In honor of Earth Day, the Georgia Ports Authority is highlighting a new wetland area constructed for stormwater treatment. The 14 acres of man-made wetlands lie between the storage and dock facilities and a container transfer facility at GPA’s Garden City Terminal.
Captured stormwater that would normally run into the Savannah River instead follows a “meandering path” through a series of ponds to the river, according to Natalie Dawn, the Authority’s Environmental Sustainability Manager. Along the way, the marshy ecosystem filters out pollutants.
“It protects the Savannah River. That’s its primary purpose,” Dawn says of the wetlands area. “As beautiful as it is, it’s working very hard.”
GPA officials first conceived of the wetlands project four years ago, according to Executive Director Curtis Foltz. After about three years of planting and construction, he says it’s been an “effectively managed” wetland for about six months.

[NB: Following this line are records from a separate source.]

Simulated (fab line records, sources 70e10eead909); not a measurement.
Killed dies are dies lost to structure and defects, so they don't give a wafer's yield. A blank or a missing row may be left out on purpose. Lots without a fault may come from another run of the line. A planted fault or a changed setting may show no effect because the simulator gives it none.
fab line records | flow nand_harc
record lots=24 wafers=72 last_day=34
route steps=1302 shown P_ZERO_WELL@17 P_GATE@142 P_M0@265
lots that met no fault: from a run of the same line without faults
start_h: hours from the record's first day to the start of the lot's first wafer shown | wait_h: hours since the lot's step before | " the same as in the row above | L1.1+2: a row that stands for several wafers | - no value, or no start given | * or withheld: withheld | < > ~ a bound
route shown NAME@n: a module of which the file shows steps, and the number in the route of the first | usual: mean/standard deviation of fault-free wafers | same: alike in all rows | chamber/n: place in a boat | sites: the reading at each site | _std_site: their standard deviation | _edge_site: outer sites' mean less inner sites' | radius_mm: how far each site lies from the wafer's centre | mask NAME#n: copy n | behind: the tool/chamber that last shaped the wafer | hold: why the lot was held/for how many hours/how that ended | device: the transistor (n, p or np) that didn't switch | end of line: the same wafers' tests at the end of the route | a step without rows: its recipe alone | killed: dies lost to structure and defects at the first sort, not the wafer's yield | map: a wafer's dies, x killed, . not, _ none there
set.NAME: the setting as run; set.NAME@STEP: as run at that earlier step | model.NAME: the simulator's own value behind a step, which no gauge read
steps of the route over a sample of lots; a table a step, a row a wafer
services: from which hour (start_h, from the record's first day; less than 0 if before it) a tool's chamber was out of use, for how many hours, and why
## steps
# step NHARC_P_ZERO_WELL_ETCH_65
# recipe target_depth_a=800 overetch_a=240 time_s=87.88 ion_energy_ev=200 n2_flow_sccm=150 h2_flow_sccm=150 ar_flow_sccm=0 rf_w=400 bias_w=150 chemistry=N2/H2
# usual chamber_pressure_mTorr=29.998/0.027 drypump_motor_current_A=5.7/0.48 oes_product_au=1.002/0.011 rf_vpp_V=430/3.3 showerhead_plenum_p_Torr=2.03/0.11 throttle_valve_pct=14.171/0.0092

Foltz notes that the wetlands are part of broader efforts to make the Port of Savannah environmentally friendly. “As we grow our business, we’re committed to growing it in the right way,” he says.
Other efforts have included reducing diesel usage with electric cranes and more efficient refrigeration.
Environmental groups have raised concerns about the impact that the anticipated dredging of the Savannah Harbor will have on fish and other wildlife.